Acting under the terms of the Rural Electrification Act, the first board of directors approved the District’s Petition of Creation on December 31, 1938. During the first board meeting, held on January 4, 1939, by-laws were approved, and a resolution was adopted to borrow funds from the Rural Electrification Administration (REA) in Washington D.C. for line construction.
By February 1940, the District had constructed 130 miles of line and was serving 188 customers. Work was slow during the post-World War II years due to a lack of manpower and materials. In 1945, the District moved from 722 Lincoln Avenue to 1010 Lincoln Avenue in York, Nebraska. On October 2, 1945, the board of directors adopted a resolution to add Fillmore County to the District’s service area.
The March 29, 1976 blizzard brought destructive sleet, ice, snow, and wind to York County RPPD. Nearly every east-west line in the district was destroyed. An estimated 13,600 poles were lost due to ice and 60 mph winds. In January of 1978, the District began moving to their current location at 2122 South Lincoln Avenue.

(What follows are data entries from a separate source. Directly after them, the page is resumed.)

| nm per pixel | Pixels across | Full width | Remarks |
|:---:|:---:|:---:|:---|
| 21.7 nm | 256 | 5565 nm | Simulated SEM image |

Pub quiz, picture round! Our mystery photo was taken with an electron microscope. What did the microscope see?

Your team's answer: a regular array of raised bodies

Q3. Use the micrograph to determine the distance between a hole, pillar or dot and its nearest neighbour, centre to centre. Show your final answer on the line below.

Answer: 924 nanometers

The Rural Extra was created to communicate with customers, this publication usually included recipes and kitchen tips. Another big change that occurred in 1978 was the introduction of load control management to irrigation customers. Load control management has helped the District maintain low and stable rates through the years. In March of 1989, York County RPPD began serving the communities of Benedict, Grafton, Lushton, Strang, and Thayer.
By 2004, the District had grown from a few employees in 1939, to 32 employees. Their footprint had also grown into a power grid that consisted of almost 7,000 customers, 26 substations, and over 2,000 miles of transmission and distribution line serving the two counties. The deployment of Automated Meter Infrastructure (AMI) system by the District in 2007, eliminated the need for rural customers to read their meters on a monthly basis. The AMI system allowed Perennial staff to read meters remotely from the office.
On December 23, 2009, the District saw another debilitating storm. The day started with freezing rain, then the following two days were severe blizzard conditions, which brought snow accumulations over 16 inches, driven by wind gusts of over 55 mph. This storm left 2,380 Perennial customers without power. York and Fillmore County Road Departments assisted in clearing drifts for line crews to begin restoring service.
1950 – 1960
From 1950 to 1960, as electric use continued to grow, York County RPPD grew with it by constructing more subtransmission lines, substations, and distribution lines, all of which were heavier than the previously constructed lines.
On July 8, 1993, the District’s entire service area saw damage when a 100 mph straight-line wind storm hit the area. Out of the District’s 13 substations, 11 were without power, 23 transmission and almost 100 distribution poles were broken. Thankfully, power was restored with help from five neighboring public power districts. In November of 1994, the Rural Extra newsletter became part of the Rural Electric Nebraskan magazine, a publication of the Nebraska Rural Electric Association.
The blizzard of October 25, 1997 dumped over 15 inches of heavy wet snow in Fillmore County and southern York County. The early snow left almost 800 customers without power and brought the fall harvest to a standstill. In August of 1999, the District began serving the communities of Exeter, Gresham, Henderson, McCool Junction, Milligan, Ohiowa, and Waco. Known as the Future Strategies Project, nearly 2,000 customers and 104 miles of transmission line were acquired in this project.
In November of that same year, the Nebraska Power Review Board approved the District’s application to amend its charter to change its name from York County Rural Public Power District to Perennial Public Power District, as they felt it better represented their service territory. To reflect the District’s name change, the Rural Extra was changed to Perennial News.
Today, Perennial employs 32 employees and the infrastructure has grown to include 2,025 miles of line that serve approximately 8,000 customers. Line crews have bucket and digger-derrick trucks, that were not available to the original crews, as well as safety gear to make their job easier and safer while they continue to work hard to keep the power on. Extreme weather events continue to provide challenges, just as they always have. Advances in technology have allowed Perennial to become more efficient and work safer. The implementation of smart meter technology, online billing, and other services have made doing business with Perennial easier and more convenient.
A lot has changed since the first board meeting in 1939. Most of the original customers had to wait a long time to get electricity into their homes. Today, service to a new home or business can be installed in a relatively short amount of time, and when service is interrupted for any reason, power is restored quickly.
Towards the end of 2017, the District began publishing the Perennial News as a standalone magazine. As the District looks towards the future, it knows it will continue to adapt new technology when feasible to better serve customers, while continuing to keep rates low.